BONITA BUB, CONSUELO CAVANIGLIA, AIDEEN DORAN, DEB MANSFIELD & LENA NYADBI
WITH COLLECTION WORKS BY GEORGE DUNCAN, JOHN DRUMMOND MOORE, DAVID STEPHENSON & THE MACLEAY MUSEUM
’COPPICE’
CURATED BY KATRINA LIBERIOU AND SIÂN MCINTYRE
3 MARCH – 2 APRIL, 2016
CURATORS STATEMENT
Coppicing is an early forestry process that involves the cutting back or removing of part of a tree, shrub or plant in order to stimulate growth. This action of disrupting and interrupting natural growth in order to increase volume of productivity is an English approach to farming and forestry practices, and could be used as a conceptual tool to discuss land, site, history, colonisation, consumerism, memory and trauma as well as growth, fertility and the resilience of nature.
With this exhibition, curators Katrina Liberiou (University Art Gallery) and Siân McIntyre (Verge Gallery) create a landscape where in-between and sometimes contradictory spaces can arise and be explored. Titled Coppice, (understood as the site where the practice of coppicing takes place) this exhibition presents artists who engage with the reconstruction and retelling of history, place, object and practice, stripping back and rebuilding content to create alternate readings.
Coppicing is an early forestry process that involves the cutting back or removing of part of a tree, shrub or plant in order to stimulate growth. This new growth could then be used for a range of purposes from industry and agriculture to craft. In the process in-between spaces and habitats are created. A coppice is the site where the practice of coppicing takes place. Using coppicing – or coppice – as a conceptual framework, curators Katrina Liberiou (University Art Gallery) and Siân McIntyre (Verge Gallery) have selected a range of artists who strip back, rebuild, reimagine and reinvent history, memory, place and object.
Coppice presents works from contemporary artists with works selected from the University of Sydney Union’s art collection and early Fungi models from the collection of the Macleay Museum, cultivating a dialogue between new and old.
Bonita Bub reinterprets everyday industrial materials by creating abstracted forms that navigate in and out of prescribed modes of painting, sculpture and architecture. Bub’s work challenges the real and imagined by creating formalist yet playful works that seem familiar as well as abstract.

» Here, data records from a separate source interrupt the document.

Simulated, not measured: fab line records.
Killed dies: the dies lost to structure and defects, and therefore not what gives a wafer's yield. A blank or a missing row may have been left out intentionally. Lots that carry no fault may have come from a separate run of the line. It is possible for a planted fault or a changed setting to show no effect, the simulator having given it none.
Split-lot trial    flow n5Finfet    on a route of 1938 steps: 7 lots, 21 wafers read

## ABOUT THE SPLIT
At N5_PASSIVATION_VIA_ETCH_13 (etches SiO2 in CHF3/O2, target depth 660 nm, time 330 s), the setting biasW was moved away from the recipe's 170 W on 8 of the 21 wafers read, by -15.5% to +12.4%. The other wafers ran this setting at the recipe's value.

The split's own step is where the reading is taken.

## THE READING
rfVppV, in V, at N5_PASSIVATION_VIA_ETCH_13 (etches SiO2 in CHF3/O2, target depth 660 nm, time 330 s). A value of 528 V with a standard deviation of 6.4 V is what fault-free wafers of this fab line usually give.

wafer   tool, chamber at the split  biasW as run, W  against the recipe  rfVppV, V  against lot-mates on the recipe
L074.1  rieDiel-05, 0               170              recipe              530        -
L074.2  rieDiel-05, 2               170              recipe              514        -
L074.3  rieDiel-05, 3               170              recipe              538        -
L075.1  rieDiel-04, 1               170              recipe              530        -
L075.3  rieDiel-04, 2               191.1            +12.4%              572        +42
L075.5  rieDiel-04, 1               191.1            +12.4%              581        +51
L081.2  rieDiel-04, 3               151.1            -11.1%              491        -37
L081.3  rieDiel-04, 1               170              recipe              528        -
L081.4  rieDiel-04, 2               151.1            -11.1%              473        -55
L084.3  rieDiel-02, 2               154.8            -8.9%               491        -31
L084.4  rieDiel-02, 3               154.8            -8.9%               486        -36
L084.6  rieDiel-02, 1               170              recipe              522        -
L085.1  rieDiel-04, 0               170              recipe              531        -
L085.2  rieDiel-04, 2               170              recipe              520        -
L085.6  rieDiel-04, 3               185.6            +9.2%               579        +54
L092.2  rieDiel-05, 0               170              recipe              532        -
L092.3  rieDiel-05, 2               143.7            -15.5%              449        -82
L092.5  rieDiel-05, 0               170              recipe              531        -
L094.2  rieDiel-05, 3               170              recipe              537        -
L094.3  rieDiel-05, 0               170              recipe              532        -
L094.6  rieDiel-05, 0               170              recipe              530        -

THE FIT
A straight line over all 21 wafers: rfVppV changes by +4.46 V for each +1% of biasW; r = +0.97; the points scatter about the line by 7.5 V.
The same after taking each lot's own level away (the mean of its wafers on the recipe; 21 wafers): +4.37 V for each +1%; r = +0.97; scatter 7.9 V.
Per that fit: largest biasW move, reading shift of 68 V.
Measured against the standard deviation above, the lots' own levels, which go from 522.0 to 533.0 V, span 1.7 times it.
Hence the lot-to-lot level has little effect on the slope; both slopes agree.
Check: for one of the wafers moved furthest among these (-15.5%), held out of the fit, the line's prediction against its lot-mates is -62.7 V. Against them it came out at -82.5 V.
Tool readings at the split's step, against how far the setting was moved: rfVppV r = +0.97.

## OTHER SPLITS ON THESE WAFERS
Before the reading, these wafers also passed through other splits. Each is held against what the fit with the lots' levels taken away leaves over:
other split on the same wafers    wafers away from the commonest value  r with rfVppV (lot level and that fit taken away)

Consuelo Cavaniglia is an interdisciplinary artist whose work focuses on how we see and understand space. Taking its cues from film, photography and architecture the work employs technically simple visual effects to distort perception and unsettle the relationship between viewer and space. The spaces alluded to in the work are illusory and imaginary – spaces of the psyche rather than the concrete world.
Aideen Doran work questions the processes by which historical memory is constructed. She searches out the ambiguous space between critical reflection and nostalgia, presenting documents that despite their obsolescence hint at other, dormant ideologies or ways of being.
Deb Mansfield’s practice looks at liminal geographies and spaces of in-between. Mansfield looks to the peripheral spaces such as islands and travel as a way of investigating the nature of boundaries and borders. In choosing spaces that are neither here nor there, and by conflating truth and fiction, her practice echoes the type of exploratory travel that first inspired it. She makes use of these sites as stop-overs, moments of respite in her navigation across a contemporary cultural landscape.
Through her photography, tapestry, sculptural and installation works, the precarious nature of in-between-ness is explored by re-imagining appropriated narratives and forms. Drawing on stories and materialities that are at once familiar but functionally alienating to Mansfield, she uses her novice-perspective to work her personal experiences into more infamous tales.
Lena Nyadbi is a Gija artist from the East Kimberley in Western Australia. Through her painting Nyadbi depicts two of her principal Dreamings, Dayiwul (the barramundi) and Jimbirla Ngarrangkarni (barramundi Dreaming). Nyadbi positions the work from the stars down, mapping country, evoking memory of place and beautifully narrates in ochre and charcoal the Jimbirla Ngarrangkarni.